# 190. Figuring out the borders of a 3D screen

For one of my projects, I drew asteroids coming toward you in space.

I started with the asteroids far away, and increased their z value (remembering it is negative!) to make them come closer.

I had two problems to solve

- when adding new asteroids at (say) a distance of z = -1000, I wanted to make them appear randomly all over the screen. How far from the middle can I place them without them being off the edge of the screen? In other words, how wide/high is the visible screen at a distance of 1000 (or any other distance)?
- as the asteroids come closer, they will nearly all disappear off one of the four sides of the screen before they reach the camera, and I want to stop drawing them when that happens. How do I know when that is?

This post explains the answers, and how perspective works in 3D.

I have never properly understood the perspective calculations, but this page helped me a lot, and I’m going to try to simplify it further for you, without any difficult math – and then answer the two questions above.

First, let’s figure out the height y of the visible screen, at a distance of z, as shown in the diagram below (taken from the web page I mentioned above).

We want to calculate y. We know z (the distance from the camera), and we know the angle of the triangle, because when we give Codea the perspective command, we give it the size of the viewing angle. Actually, we usually don’t bother to do this, and Codea then uses 45 degrees as a default. So let’s assume the viewing angle is 45 degrees.

Half of that angle is above the line marked z, and half below, so the angle we are interested in, for the blue triangle, is half of 45, ie 22.5 degrees.

Using simple trigonometry, we know that y /- z = tan (22.5 degrees),

so y = -z * tan(22.5 degrees) = 0.414 * -z

### Height and width of 3D screen

So if z = 1000, then y = 414, which means we can add asteroids anywhere between -414 and +414, for y.

You would expect to calculate x the same way and get the same answer, but remember that the screen is not square. The height is used as the baseline, and the x value has to be adjusted for the “aspect ratio” = screen width/ screen height.

So x = 0.414 * -z * (WIDTH/HEIGHT)

If we are using the full Codea screen, with width of 1024 and height of 768, and a distance of 1000, then

x = 0.414 * 1000 * 1024 / 768 = 552.

So we add asteroids anywhere between -552 and +552, for x.

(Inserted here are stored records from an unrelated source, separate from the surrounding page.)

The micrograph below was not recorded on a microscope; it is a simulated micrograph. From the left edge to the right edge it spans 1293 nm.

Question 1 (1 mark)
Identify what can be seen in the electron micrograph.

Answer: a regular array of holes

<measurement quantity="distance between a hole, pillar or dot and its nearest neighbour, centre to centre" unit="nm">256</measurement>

In fact, Codea does all the hard work for you, so you don’t even need to work any of this out for yourself. The projectionMatrix() has the x and y factors in it. They are inverted, ie they are 1 / the values above, so we need to divide them, as shown below.

perspective() camera(0,0,0,0,0,-1) --looking at -z z = -1000 xMax = -z / projectionMatrix()[1] --remember the round brackets yMax = -z / projectionMatrix()[6] --set random position of new asteroid --so the x value will be between -xMax and +xMax pos = vec3(math.random(-xMax, xMax), math.random(-yMax, yMax), z)

### Figuring out when objects fall off the edges

This is quite easy, now we’ve figured out the height and width of the screen.

perspective() camera(0,0,0,0,0,-1) --looking at -z --suppose we're looking at just one asteroid, positioned at (x,y,z) xMax = -z / projectionMatrix()[1] yMax = -z / projectionMatrix()[6] if math.abs(x)>xMax or math.abs(y)>yMax then --delete asteroid end

The projectionMatrix factors will be constant, assuming you don’t change the perspective settings, so you can put them in variables as part of setup, and use them in the calculations, saving a little bit of looking up. If you do this, then note that you must give the perspective and camera commands first, to set up the projection matrix. You can do this in setup, like so.

--in setup perspective() camera(0,0,0,0,0,-1) --looking at -z xFactor = -1 / projectionMatrix()[1] yFactor = -1 / projectionMatrix()[6] --in draw, when checking if an asteroid at (x,y,z) is still on screen if math.abs(x)> z * xFactor or math.abs(y)> z * yFactor then --delete asteroid end

### There’s just one problem

All my calculations above are based on the centre point of the asteroid. But asteroids are not single points, but 3D, so the code above will draw some asteroids that don’t fit on the screen fully, and remove others when they are still partly on the screen.

It’s easy to adjust for the size of an asteroid. When adding them, simply reduce the width/height of the screen by the radius, to make sure they fit on the screen fully. When testing if they’ve fallen off the screen, reduce the absolute values of x and y by the radius, before testing them. So, in the last example above, we would have, for radius r,

if math.abs(x)-r> z * xFactor or math.abs(y)-r> z * yFactor then

### Example

The video below shows the code working in practice. To prove that the asteroids are being created and deleted correctly, I adjusted the screen width and height factors to 70% of their normal size, as shown by the rectangle. You should see all asteroids are created within the rectangle, and as they move outside it, they disappear.

The code is here.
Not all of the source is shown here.